Keep a contributor list

On a more positive note, I get several emails a week from readers. Most of them have compliments about the book, which are nice to hear (although the sample of people who bother to write may be biased in my favor).

Niceties aside, many correspondents also point out errors and make suggestions, and many are genuinely helpful. My second free book, The Little Book of Semaphores, was particularly riddled with errors. It has fewer now, but the nature of synchronization problems is that it's hard to be sure.

Early on, Jeff Elkner suggested that we keep a list of people who made contributions and include it in the book, which was so obviously a good idea that I felt bad for omitting it in the first few editions. Now all my books have a contributor list.

Hard copy?

Most publishers aren't interested in free books, so if you want to sell hard copies, you will have to find a free-book-friendly publisher or do it yourself.

In 2001 Jeff was approached by the Center for the Public Domain, which was launching a publisher to be called Lulu Press. They were interested in publishing the Python version of How to Think.

We signed a contract, they set us up with an editor and a cover designer, and we got to work getting the book ready for the big league.

In November 2001, Lulu pulled the plug on the project, but they agreed to let us use the cover they had designed.

At that point we were a print run away from publication, so my now-wife and I created a partnership called Green Tea Press and sent the book to a short-run printer.

By this time electronic versions of the book were available and well known on the web, so we listed the book on Amazon, added links from all of our pages, and waited for orders.

Within a week, we had two modest orders from Amazon, for a total of 12 copies. At that rate we would sell the first run (100 copies) in two months, so we pulled the trigger on a bigger run.

I asked Lulu how many copies of the book they had planned to print, and they said 2000, so that's what we did.

A few weeks went by. A few quiet weeks. A few weeks without orders. Then I got a call from my mother, who was delighted to report that the copies she had ordered from Amazon had arrived.

All ten of them.

Good news: we had sold two copies to people unrelated to me. Bad news: we had 2088 more copies to sell.

Four years later, we have sold about 1000 copies, so the break-even point is behind us. But if you decide to publish yourself, you might want to start with a smaller print run.

Beware working titles

It's not easy to come up with a good title, so a lot of people leave it to the end and use a working title until something official happens. Sometimes the working title is something facetious and grandiose like How to Think Like a Computer Scientist.

Well, working titles have a tendency to stick. Don't let this happen to you.

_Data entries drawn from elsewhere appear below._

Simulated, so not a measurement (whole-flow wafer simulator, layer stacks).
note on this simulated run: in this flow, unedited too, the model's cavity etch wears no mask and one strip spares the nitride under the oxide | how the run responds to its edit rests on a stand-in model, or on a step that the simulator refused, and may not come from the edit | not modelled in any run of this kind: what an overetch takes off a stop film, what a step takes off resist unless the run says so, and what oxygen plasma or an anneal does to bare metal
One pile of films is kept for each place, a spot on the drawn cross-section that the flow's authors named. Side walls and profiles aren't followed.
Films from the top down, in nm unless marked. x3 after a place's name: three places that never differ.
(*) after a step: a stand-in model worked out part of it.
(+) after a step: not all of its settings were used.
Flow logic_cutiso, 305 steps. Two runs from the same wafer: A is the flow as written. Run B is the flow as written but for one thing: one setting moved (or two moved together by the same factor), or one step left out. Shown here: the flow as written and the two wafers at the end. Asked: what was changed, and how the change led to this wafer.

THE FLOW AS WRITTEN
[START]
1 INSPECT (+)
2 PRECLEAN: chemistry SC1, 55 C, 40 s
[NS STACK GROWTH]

Great book. Just imagine if it were free.

This semester I am teaching a mini-course on Godel's Incompleteness Theorems. In my preparations, I found one more case for free books.

The first edition of Nagel and Newman's Godel's Proof came out in 1958. The blurb on the back cover calls it "a little masterpiece of exegesis." I agree, and so did Douglas Hofstadter when he read it, at the age of 14, in 1959.

Godel's Proof was one of the "parents" of Hofstadter's enormously popular book, Godel, Escher, Bach: an Eternal Golden Braid, which he started in 1972 and published in 1979.

Looking back at Godel's Proof, Hofstadter "stumbled over certain passages...and realized, after a while, that the stumbling was not entirely [his] own fault." Hofstadter writes, "It made me sad to realize that this beloved book had a few blemishes, but there was obviously nothing I could do about it."

It makes me sad that people think it is "obvious" that there is nothing they can do to remove the blemishes from an otherwise great book.

But at least in this case Hofstadter turned out to be wrong; New York University Press asked him to edit the revised edition of Godel's Proof, which was published in 2001.

The result is astonishing. Without sacrificing the conciseness of the first edition, Hofstadter clarifies the few instances of murky presentation, cleans up the examples that didn't quite work, and makes the fuzzy spots more precise. It's hard to argue with this success; this example shows that even in conventional publishing, one book can beget another, and readers can contribute improvements.

Now just imagine what would happen if the cycle time was less than forty years, and if people could modify, adapt, and improve on prior work without the prerequisites of earning a Ph.D. and writing a record-breaking bestseller.

Why free books?

A free book is the root of a tree of potential adaptations, translations, and entirely new books that branch out from the original. Free books transform readers into proof-readers, editors, anthologists, correspondents, contributors, collaborators, writers and authors.

If you are thinking about writing a book, start soon, release early and often, give up control but do a little policing, keep a contributor list, and make it free.